Finally, the Islamic massacre at Ft. Hood occurs, and President Obama's initial instincts are to warn us all “not to jump to conclusions.” He urges us to react in direct contrast to his own hasty reaction in Gates-gate at Cambridge, and his comments there that the police “acted stupidly.” More strikingly, Obama is unable to state the simple, obvious truth: we have had another incidence of Islamic terror on our own soil. Islamic terror does not occur in a vacuum; jumping to conclusions is very different from reading the pattern of having 63 other Muslim men charged, convicted, or sentenced on terror in our own country just in 2009. Obama again totally misses the point. His trademark coolness belies a glaring ignorance of the matter at hand and his total lack of passion for the American people.

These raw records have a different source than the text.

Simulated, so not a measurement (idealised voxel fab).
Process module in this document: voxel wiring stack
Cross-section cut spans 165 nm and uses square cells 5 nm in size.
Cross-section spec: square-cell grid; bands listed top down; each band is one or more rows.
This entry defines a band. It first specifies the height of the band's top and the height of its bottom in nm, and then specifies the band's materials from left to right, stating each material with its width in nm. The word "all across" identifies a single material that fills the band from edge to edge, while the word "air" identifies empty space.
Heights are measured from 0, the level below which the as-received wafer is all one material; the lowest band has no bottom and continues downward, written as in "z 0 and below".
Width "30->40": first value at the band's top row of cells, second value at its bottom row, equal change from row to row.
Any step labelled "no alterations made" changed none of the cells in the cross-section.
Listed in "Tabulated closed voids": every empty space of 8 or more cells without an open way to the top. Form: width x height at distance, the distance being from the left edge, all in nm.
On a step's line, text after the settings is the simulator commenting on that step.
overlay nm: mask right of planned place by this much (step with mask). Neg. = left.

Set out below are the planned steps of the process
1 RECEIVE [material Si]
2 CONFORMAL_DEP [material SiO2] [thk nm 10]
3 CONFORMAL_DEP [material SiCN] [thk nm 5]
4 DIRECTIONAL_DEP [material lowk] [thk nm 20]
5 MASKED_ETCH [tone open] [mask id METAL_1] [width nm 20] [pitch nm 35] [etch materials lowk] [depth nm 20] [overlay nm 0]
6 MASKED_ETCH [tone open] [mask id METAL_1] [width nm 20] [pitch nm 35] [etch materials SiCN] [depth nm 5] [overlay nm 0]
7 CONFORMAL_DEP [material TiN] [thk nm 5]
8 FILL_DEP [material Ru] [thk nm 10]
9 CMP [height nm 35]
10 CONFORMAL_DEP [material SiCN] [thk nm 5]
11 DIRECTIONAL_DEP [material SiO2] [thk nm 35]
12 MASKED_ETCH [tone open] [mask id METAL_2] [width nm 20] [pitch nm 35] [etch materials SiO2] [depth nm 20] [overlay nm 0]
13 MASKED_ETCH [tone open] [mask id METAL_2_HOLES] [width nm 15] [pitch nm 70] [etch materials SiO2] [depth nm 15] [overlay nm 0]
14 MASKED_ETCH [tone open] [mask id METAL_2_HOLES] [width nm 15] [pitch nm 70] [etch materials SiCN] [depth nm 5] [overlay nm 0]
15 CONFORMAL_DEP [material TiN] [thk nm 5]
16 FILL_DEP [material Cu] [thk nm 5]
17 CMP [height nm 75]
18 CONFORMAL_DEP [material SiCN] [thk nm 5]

Worse still, his remarks at the memorial service at Ft. Hood fell flat. Does anyone remember a word he said? Years later, I can still remember the warmth and grace exhibited by President Clinton in the aftermath of Oklahoma City. In contrast, Obama's presence and comments at Ft. Hood were utterly forgettable. He failed to show up emotionally in any way. Were one to listen to the president's comments regarding the terror deaths of 13 Americans on an American military base at the hands of an Islamic jihadist, one would notice no difference whatsoever in modulation, tone, or posture from any other speech he has ever given. They have all begun to sound the same. He is everywhere, speaking on everything, and thereby speaking on nothing. No one listens anymore. He speaks as if he is just passing through, a mere observer on the events of life. The hollowness is unsettling.
All in all, Obama's impassioned speeches are reserved for fund-raisers and for healthcare addresses, for which he has no shortage of energy. Line up a pile of dead Americans, and he can barely muster an inflection or an exclamation point. Fill the room with wealthy donors, and the man comes alive. For a mercenary, that may be an admirable thing, but for a president, the vacancy is disturbing.